The next Nobel laureate of Pakistan
A shared prize for Asma Jahangir and Asia Bibi would be a huge boost to minorities.
(Photo credit: wikipedia) |
Lahore: It is the world's most prestigious award, the highest recognition for intellectual achievement. Yet Pakistan's two Nobel Prize laureates share a controversial history.
Professor Abdus Salam won the Nobel Prize for Physics in 1979 to become the very first Pakistani and only the fourth person from the subcontinent to achieve this distinction. But no one received him at the airport when he returned home after receiving his award for his contribution to developing the theory of electroweak unification in particle physics.
“After his resignation Dr. Salam was science adviser to the state of Israel until death, and he stole Pakistan’s atomic secrets and passed them on to imperialists,” stated an opinion article in The Daily Islam, an Urdu newspaper, in 2017.
The great scientist was forgotten by both state and society due to his religious affiliation with the Ahmadi faith, regarded as pariahs and heretics by mainstream Muslims in the Islamic republic. He was banned from lecturing at public universities under pressure from religious student organizations. He left Pakistan in 1974 in protest after then prime minister Zulfikar Ali Bhutto declared Ahmadis non-Muslims via a constitutional amendment.
The former chief scientific adviser to the president was buried in 1996 according to his wishes in Rabwah, the sect's headquarters in the country, without a state funeral. Sadly, Salam was not even spared after his death. The word “Muslim” was deleted from his tombstone under court orders in 2014. The 20th anniversary of his death in 2016 passed without any significant mentions. Our education experts didn’t feel it necessary to mention him in school textbooks.

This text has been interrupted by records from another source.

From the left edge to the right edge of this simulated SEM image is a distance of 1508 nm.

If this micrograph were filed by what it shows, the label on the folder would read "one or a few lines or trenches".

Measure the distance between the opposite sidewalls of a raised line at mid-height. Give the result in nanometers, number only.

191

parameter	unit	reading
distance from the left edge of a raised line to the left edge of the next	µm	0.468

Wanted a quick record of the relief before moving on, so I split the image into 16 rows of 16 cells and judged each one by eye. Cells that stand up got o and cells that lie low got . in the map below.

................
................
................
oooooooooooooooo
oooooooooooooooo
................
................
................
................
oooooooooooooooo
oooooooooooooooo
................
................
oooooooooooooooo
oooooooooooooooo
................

Still, I was heartened to see his portraits on the walls of Nusrat Jahan College, an Ahmadi-sponsored college for women in Rabwah.
Taliban victim seen as 'Western agent'
Malala Yousafzai, the second Pakistani to receive a Nobel Prize, last year attended the screening of a documentary on Abdus Salam at Oxford University’s Ahmadiyya Muslim Students’ Association. Her fate was no different from that of the Ahmadi professor.
The girls' education activist was shot in the head by the Taliban in October 2012 but recovered and went on to win the Nobel Peace Prize in 2014. The now 21-year-old has been hailed around the world for campaigning for education, but the response to her in Pakistan has not been universally positive, with some seeing her as a "Western agent" on a mission to shame her country.
An association of Pakistani schools held an "I am not Malala" day in 2014, condemning what it called her support for controversial novelist Salman Rushdie. Rushdie in 1989 became the target of an Iranian fatwa, or religious edict, calling for his murder for allegedly blaspheming Islam and the Prophet Muhammad in his book The Satanic Verses.
The controversy does not end with Nobel laureates. Sharmeen Obaid-Chinoy, the only Pakistani to have won two Academy Awards (Oscars), is criticized by many for showing the negative side of Pakistan to the rest of the world through her films on honor killings and acid attacks on women.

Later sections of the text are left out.